This morning I got up and shaved off my beard. Now some of you may be saying, “Hey! Wait a minute! You’re beardless in that picture to the right.” That makes me guilty of what almost everyone does on the net: Posting an old picture of themselves. That picture is a good 3 ½ years old. I chose it not because it best represented how I look today but because of the expression I had on my face. I had the wild, bug-eyed look of a man who has just realized that his fingers were becoming a permanent part of his keyboard. It seemed to suit the blog. But back to the real story -- the reason behind my clean shaven face.

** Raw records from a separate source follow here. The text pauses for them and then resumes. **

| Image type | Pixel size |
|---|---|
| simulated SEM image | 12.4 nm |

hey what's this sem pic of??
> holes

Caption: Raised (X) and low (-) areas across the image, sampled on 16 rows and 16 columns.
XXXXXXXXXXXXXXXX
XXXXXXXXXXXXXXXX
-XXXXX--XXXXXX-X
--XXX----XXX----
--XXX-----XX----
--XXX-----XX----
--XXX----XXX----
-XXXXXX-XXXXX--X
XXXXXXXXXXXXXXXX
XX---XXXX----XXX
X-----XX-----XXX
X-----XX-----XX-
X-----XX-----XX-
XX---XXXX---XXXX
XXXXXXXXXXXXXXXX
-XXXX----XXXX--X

To understand why I shaved off my beard, you need to understand why I had it in the first place. Actually, the first time I grew a beard was out of shear laziness. I hated shaving and a beard seemed like a natural solution. I was in my early 20’s and I liked that it made me look older. Even though I hated shaving, I discovered I still needed to trim and sculpt. And so began my facial hair journey starting with an all over, Grizzly Adams beard to goatees to moustaches to the perpetual “2-day” closely cropped and trimmed growth.
I had facial hair through most of my 20’s and 30’s. I would occasionally shave it all off but that never lasted more than a few weeks. Then something happened that changed my opinion of facial hair forever. I was turning gray! Men are much luckier then women when it comes to going grey. A man grows some gray hairs and he’s considered well-aged and distinguished. A woman goes gray and she’s considered old and past her prime. It’s unfair and yet I too was worried about just how old I looked. The clincher was five years ago when I found myself unexpectedly single. I decided to shave off my graying goatee and everyone said that I looked so much younger. I was hooked!
Speed up to just 8 months ago and my decision to grow a new beard. I was nearing 48 and I wasn’t dealing with just gray facial hair--gray hairs were popping up everywhere. I was still single and, quite frankly, tired of playing the “guess how old do you really think I am” game. So I decided that there was no harm in looking my age and grew a new beard in all its graying glory. And everyone told me how distinguished I looked--like a college professor. Hey, I could live with that.
So then why did I shave it off? Perhaps I wanted to give myself a new look along with my new “smoke-free” persona. Perhaps I was tired of looking distinguished. Perhaps I wanted a change. Perhaps. But I know the real reason. While training a new employee at work, we were watching a video about the company. There in the video was the beardless me from just a few years ago. I pointed it out to her and she said, “That’s you? You look so, [pregnant pause] so different with a beard.” Different!? What happened to distinguished college professor?
There you have it. The subconscious decision had already been made. First thing in the morning, my beard was getting the axe, or the razor, if you prefer. Cleanly shaven, I sauntered into work this morning, slyly grinning in anticipation of my co-workers reaction. And guess who noticed right away? The new gal. Everyone else took a little longer. It was like their brain’s computer kept loading the old “Preston cookie” with the bearded image a few times before refreshing. Eventually, everyone figured it out. And what about the distinguished college professor look? A co-worker friend of mine summed it up best when he said, “Oh, Preston, you look so much younger without a beard.” Hey, I can live with that.